One of the most important opportunity TDD gives us, from my point of view, is to develop projects incrementally, adding features one by one, which means ideally we have working system at every point in time.
What I am asking is, when the project involves working with a database, can we use this incremental approach for creating database structure or should we work the structure out before start writing code? I know it's hard to predict what the structure of database will be like in 1 year from now, but generally, what's the best practice on it?
views:
196answers:
6The answer here is fairly obvious really, as far as I'm concerned.
You design the database structure. TDD, to a degree, isn't about testing logic (logic in the head) it's about testing implementation, and making sure it stays consistent.

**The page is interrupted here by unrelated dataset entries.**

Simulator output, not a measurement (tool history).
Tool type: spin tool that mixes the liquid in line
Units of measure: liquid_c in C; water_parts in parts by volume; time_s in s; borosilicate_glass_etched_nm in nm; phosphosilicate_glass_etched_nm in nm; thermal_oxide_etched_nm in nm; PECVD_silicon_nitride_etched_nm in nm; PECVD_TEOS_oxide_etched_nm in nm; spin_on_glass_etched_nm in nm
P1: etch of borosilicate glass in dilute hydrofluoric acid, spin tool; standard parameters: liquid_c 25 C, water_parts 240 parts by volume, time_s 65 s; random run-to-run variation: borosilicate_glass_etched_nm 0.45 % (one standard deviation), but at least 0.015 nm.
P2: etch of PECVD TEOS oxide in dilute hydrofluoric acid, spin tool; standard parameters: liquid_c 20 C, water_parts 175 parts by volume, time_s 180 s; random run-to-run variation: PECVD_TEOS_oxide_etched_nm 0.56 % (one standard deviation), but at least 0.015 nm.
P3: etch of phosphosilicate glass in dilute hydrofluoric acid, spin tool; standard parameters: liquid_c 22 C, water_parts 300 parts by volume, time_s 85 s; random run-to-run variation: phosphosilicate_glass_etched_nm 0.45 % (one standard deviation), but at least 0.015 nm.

Designing a DB, as with designing anything, is about getting it correct logically and conceptually. I.e. making sure you have the right fields, that the table will be useful, that it ensures and implies the right sort of relationships, and that it allows all the sorts of actions that you wish.
So, before you write any code you need to have this "thing", to know what your code will do. Thus, it follows trivially that you make the DB first, and then write code to test it.
Perhaps it will be shown, via testing, that you forgot something. Okay, this is good an appropriate; so go back and add it, and then continue testing.
The benefit of TDD and YAGNI is that it explicitly adresses the issue that we, as developers, can't predict future requirements. That is just as true for relational database design as it is for object-oriented code.
The database is an implementation detail. Its only purpose is to support the application by providing persistence services. If you don't know what your code is going to do three months from now, it would be illusory to think that you know what your database is going to look like.
For me, this is a question with a "theoretical" answer and a "real world" answer.
In theory, you add a column as and when you need it, and you refactor your database as you go, because that's agile.
In the real world, your DBAs will kill you if they have to rebuild your test data every five minutes because you've changed the schema again. And in a smaller project, you'll get personally sick of having to spend half your time maintaining an unstable database.
As skaffman alluded to in a comment: database maintenance is generally more expensive than code maintenance. This is doubly true for rollout: you can roll an entire new application without a hitch, but try planning a live database upgrade without breaking your data.
It's a difficult discussion, because agile purists will insist that everything should be done "just in time." But, as in most things agile, the reality is that someone needs to be looking ahead of the next release. Priorities do change, but if there's not at least a vague idea of what the product will look like in 6 months then you've got bigger problems than development methodology...
The role of an architect (or tech lead, or chief DBA, or whatever flavour you have) is to be looking ahead those few months and planning for what you are 90% sure is coming, and part of that will be defining the data you're going to need and where it's likely to live.
So, perhaps instead of adding a column at a time, add a table at a time. Find the balance that suits your project and your development process, without doubling your workload.
If your tables are in Boyce-Codd Normal Form or better, then they should be quite easily used by any application without modification, assuming they actually store the data needed. The whole point of relational databases and relational modeling is to develop a data model independent of any application's search paths or commonly used queries.
And it is quite easy to design a properly normalized database "up front," at least if you know what the data being managed up front is.
The only reason you would need to "refactor" an RDBMS schema is if the original design was prima facie unacceptable to any competent eye. Now, some tablespaces or indexing might need to be tweaked, but that has nothing to do with the design.
can we use this incremental approach for creating database structure or should we work the structure out before start writing code?
Yes you can (have a look at Fowler's Evolutionary Database Design). And no you shouldn't work the structure up front (this is BDUF). Scott Ambler has also written a lot on this and on the techniques that allow to apply it in real like. Chek out Agile Database Techniques, Refactoring Databases: Evolutionary Database Design and The Process of Database Refactoring: Strategies for Improving Database Quality for example.
And as I said in a comment, if your DBA doesn't like (if he acts with the model and data like Gollum with the precious), get another DBA, a DBA that understand the work of Fowler and Ambler. Period.
Several approaches may be taken to reduce the difficulty of refactoring the database to match the code that TDD generates. Consider either generating your database from the classes you create as part of the TDD process.
Another possibility is to generate your database, test data, and possible even the basic repository code, from a conceptual database model using a tool like NORMA. The "ORM" here is Object-Role Modeling (the "other" ORM), and NORMA is a Visual Studio add-in that can generate DDL and code from a conceptual model.
The nice thing is, even if the conceptual model changes significantly (a relation becoming many-to-many, for instance), then both the code and DDL will change to reflect that.